Some Notes On Latency

Latency seems to be one of these things everyone thinks of as very important. Questions like the following pop up on the support lists regularly:

I got FreeBob running stable now using a FireWire expresscard (Texas 
Instruments chipset) on my DELL Inspiron laptop. Seems to work fine with 
a frames/period 64, periods/buffer 3. I don't seem to be able to go any 
lower than the 64, because jack stops giving audio output when I try. 
Also QJackCtl refuses to lower periods/buffer to 2. Some hints would be 
greatly appreciated because I would love to lower the latency under the 
4.35 msec that I get now.

This page tries to put things into perspective and tries to explain that one should look past the marketing figure latency is. It will also explain what our definition of latency is.

The perspective, part 1: Latency in the real world

The very first thing to note is that the speed of sound is approximately 344m/s, meaning 34cm/ms. In other words, 1ms of latency corresponds with moving away 34cm from your sound source (speakers). So the difference between 4ms and 7ms is one meter. Please keep this in mind when you set your latency requirements. Apple considers everything below 10ms as good enough, and people don't seem to mind.

The perspective, part 2: The definition of latency

Define latency... when running jack with a period size of 2x64 frames, most PCI soundcards have approx 4ms of measured round-trip latency. However with these settings, qjackctl says the latency is 2.9ms (@44.1kHz). This is because qjackctl displays the audio buffer latency, since it cannot know what extra latency the device introduces. Hence it calculates the latency as: 2x64/44100 = 2.9ms.

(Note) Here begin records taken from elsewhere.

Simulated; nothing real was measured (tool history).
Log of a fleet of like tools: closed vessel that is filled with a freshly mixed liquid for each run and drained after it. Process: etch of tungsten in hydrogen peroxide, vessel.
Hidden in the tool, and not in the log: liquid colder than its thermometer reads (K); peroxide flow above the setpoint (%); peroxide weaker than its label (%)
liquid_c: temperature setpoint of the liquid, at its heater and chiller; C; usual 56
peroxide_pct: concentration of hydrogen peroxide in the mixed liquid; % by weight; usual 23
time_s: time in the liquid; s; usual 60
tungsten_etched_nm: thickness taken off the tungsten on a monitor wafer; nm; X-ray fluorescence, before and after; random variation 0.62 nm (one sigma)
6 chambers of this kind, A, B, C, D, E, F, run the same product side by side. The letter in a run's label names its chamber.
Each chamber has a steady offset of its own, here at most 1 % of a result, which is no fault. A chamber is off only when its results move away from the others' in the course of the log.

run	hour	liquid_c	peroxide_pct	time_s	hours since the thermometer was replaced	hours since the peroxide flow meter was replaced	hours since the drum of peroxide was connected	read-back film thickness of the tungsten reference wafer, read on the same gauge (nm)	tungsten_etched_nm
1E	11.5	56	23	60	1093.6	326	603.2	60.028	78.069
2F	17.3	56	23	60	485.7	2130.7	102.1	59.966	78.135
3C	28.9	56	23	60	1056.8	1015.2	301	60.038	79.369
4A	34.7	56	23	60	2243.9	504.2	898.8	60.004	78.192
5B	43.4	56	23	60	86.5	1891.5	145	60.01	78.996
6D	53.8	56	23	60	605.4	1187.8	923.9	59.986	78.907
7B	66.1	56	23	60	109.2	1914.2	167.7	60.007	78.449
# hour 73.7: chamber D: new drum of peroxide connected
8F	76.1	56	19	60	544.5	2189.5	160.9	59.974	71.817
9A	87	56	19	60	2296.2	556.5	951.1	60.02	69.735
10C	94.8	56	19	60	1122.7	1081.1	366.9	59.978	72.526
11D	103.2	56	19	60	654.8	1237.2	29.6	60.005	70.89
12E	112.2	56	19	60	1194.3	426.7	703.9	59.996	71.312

For a correct comparison however one should perform a round-trip measurement of the effective latency between the systems you examine. After all, it's about the audio entering the device and how long it takes for the same audio to exit that device.

Such measurements can be done with programs like jdelay or qjacklam on Linux.

You can use LTU from CEntrance to do this on windows.

It's not what you set, it's what you get.

What is the lowest buffer setting possible with FFADO

To cut to the chase:

Buffer settings lower than 3x64 are not going to work with FFADO 2.x.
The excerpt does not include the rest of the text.